South Africa’s inflation rate declined to a two-month low, according to data released by Statistics South Africa.

Consumer prices rose by 5.3% year-on-year, down from 5.6% in February. While this decline may initially suggest a positive trend, analysts caution against premature optimism due to various economic factors at play.

The weakening of the South African rand against the dollar, coupled with drought conditions affecting staple crops like white corn and geopolitical tensions in the Middle East leading to rising oil prices, poses significant challenges.

These factors are expected to keep inflation relatively high and stubborn in the coming months, making policymakers hesitant to adjust borrowing costs.

Lesetja Kganyago, Governor of the South African Reserve Bank, reiterated the bank’s cautious stance on inflation pressures.

Despite the recent easing, inflation has consistently remained above the midpoint of the central bank’s target range of 3-6% since May 2021. Consequently, the bank has maintained the benchmark interest rate at 8.25% for nearly a year, aiming to anchor inflation expectations.

While some traders speculate on potential interest rate hikes, forward-rate agreements indicate a low likelihood of such a move at the upcoming monetary policy committee meeting.

The yield on 10-year bonds also saw a marginal decline following the release of the inflation data.

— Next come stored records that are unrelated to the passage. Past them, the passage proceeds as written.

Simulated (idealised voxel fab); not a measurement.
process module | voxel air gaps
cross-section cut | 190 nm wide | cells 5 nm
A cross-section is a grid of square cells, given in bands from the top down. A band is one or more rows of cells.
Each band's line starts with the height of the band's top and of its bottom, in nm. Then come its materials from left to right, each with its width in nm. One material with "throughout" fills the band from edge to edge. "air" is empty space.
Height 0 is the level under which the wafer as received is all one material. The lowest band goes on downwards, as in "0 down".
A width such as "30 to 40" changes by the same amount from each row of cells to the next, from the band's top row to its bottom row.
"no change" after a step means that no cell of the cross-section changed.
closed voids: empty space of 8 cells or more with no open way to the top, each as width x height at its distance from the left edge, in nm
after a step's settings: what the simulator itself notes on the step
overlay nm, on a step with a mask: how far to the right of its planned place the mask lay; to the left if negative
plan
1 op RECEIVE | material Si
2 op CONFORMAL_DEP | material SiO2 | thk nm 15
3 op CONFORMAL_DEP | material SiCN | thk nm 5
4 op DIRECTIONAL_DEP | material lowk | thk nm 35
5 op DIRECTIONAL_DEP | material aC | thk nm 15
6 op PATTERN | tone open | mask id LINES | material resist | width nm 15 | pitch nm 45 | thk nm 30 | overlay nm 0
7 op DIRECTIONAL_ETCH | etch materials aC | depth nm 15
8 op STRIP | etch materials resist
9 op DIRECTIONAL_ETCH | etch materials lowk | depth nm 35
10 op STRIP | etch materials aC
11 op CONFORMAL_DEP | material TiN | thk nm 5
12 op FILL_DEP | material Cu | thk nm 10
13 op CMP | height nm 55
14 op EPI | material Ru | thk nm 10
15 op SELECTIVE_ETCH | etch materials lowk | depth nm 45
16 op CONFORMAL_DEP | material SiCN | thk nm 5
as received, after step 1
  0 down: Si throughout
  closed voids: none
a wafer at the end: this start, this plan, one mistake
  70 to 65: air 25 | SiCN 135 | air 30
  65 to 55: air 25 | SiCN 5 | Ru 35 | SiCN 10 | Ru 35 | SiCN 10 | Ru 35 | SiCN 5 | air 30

March’s inflation decline was mainly attributed to lower prices in miscellaneous goods and services, education, health, and housing and utilities.

However, core inflation, which excludes volatile food and energy costs, remained relatively steady at 4.9%.

Overall, South Africa’s inflation trajectory underscores the delicate balance between economic recovery and inflation containment amid ongoing global uncertainties.